History of the Shaka
Despite our reputation for being the most geographically isolated landmass on the planet, Hawaiʻi is consistently influencing international pop culture.
Look no further than local celebs like Bruno Mars and President Barack Obama or cultural exports like surfing and shave ice as shining examples of just how far our cultural reach extends. But in the realm of Hawaiʻi’s greatest exports, you’d be hard-pressed to find one more emblematic of the people of Hawaiʻi than the shaka. Yes, the shaka.
As a gesture, the shaka is formed by extending the pinky and thumb of your fist and has become a stalwart symbol of good vibes and positivity across the world. Whether you’re in Minnesota or Makiki, if you throw a shaka with a smile, most people will catch your vibe. While the shaka can be thrown in a variety of forms (we recommend keeping them loose) and hold a variety of subtle meanings (everything from “hello or goodbye” to “understood”) it’s become a ubiquitous gesture of aloha the world over. But where did the shaka actually come from?
Like all great legends, the history of the shaka is shrouded in a blanket of mystery. While we’ve heard that the shaka can trace its lineage back to a variety of origins, the most commonly accepted version states that the first shaka was inadvertently thrown by a local man named Hamana Kalili. As the tale goes, Kalili—who worked for the Kahuku Sugar Mill on the North Shore—had an unfortunate accident that resulted in the loss of his index, middle, and ring finger. Following the incident that claimed his fingers, Kalili was reassigned to a new position at the mill as a security guard for the sugar cane railroad that connected Honolulu to the North Shore. It was here, while waving to passers-by, that it’s thought that the shaka was born.
“Some say that Kalili would wave his hand when the train was clear to move, others say he would use it to wave kids off the tracks,” wrote the website The Inertia. “Still others say the local kids used to test their luck by taking sugar canes off the train, but when Hamana was there he’d give them a hard time, so they developed a way to signal each other when Hamana was on guard.”
Still, others claim that the shaka, which, as we’ve established, is often associated with a carefree, easy-going outlook on life, is derived from an ancient Buddhist named Shakyamuni who would form shakas with his hands while meditating.
While the term shaka may not be derived from the Hawaiian language, the use of the term is often credited to local Honolulu TV star and actor Lippy Espinda, who would throw a shaka and exclaim his catchphrase “shaka, brah” when he appeared on television commercials selling used cars.

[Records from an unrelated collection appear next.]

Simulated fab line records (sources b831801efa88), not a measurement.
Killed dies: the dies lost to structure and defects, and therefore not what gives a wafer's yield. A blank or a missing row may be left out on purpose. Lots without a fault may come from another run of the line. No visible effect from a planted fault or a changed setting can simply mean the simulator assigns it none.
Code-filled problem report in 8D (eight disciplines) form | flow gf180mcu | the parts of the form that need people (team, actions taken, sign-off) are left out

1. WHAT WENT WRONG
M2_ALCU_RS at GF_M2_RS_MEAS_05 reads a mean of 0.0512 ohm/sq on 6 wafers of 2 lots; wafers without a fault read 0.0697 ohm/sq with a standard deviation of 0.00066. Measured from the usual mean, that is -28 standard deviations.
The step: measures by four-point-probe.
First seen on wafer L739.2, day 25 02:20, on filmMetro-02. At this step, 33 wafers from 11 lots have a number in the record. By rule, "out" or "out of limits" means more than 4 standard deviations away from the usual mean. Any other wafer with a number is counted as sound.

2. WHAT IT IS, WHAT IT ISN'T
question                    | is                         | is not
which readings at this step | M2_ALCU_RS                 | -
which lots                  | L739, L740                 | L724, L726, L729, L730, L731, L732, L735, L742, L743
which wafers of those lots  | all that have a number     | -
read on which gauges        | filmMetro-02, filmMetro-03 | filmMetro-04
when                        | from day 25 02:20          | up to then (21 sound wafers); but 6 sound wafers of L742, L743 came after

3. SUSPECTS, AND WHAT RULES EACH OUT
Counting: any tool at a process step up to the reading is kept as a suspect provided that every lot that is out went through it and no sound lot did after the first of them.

Despite its loosely contested beginnings, the rise in popularity of the shaka can largely be attributed to local surfers of the 1960s and ’70s who used the hand gesture to signify their status as a surfer to other surfers. Think of it as a good-vibes gang sign of sorts. Fast-forward a few decades and thanks to films portraying surfers and the people of Hawaiʻi, the shaka has taken over the world. Far and wide, in places with no discernible connection to Hawaiʻi, shakas are thrown in countless numbers each and every day. There’s even a shaka emoji! And we think that’s a darn-good thing. After all, who among us couldn’t use a reminder to take life a bit slower and be a little more easy-going?
No matter how you throw them or at whom, a shaka is a mighty wonderful—and uniquely Hawaiian—hand gesture. Whether you’re thanking the driver in traffic for letting you in or greeting an old friend, a well-thrown shaka is a thing of beauty and is always appreciated in the islands.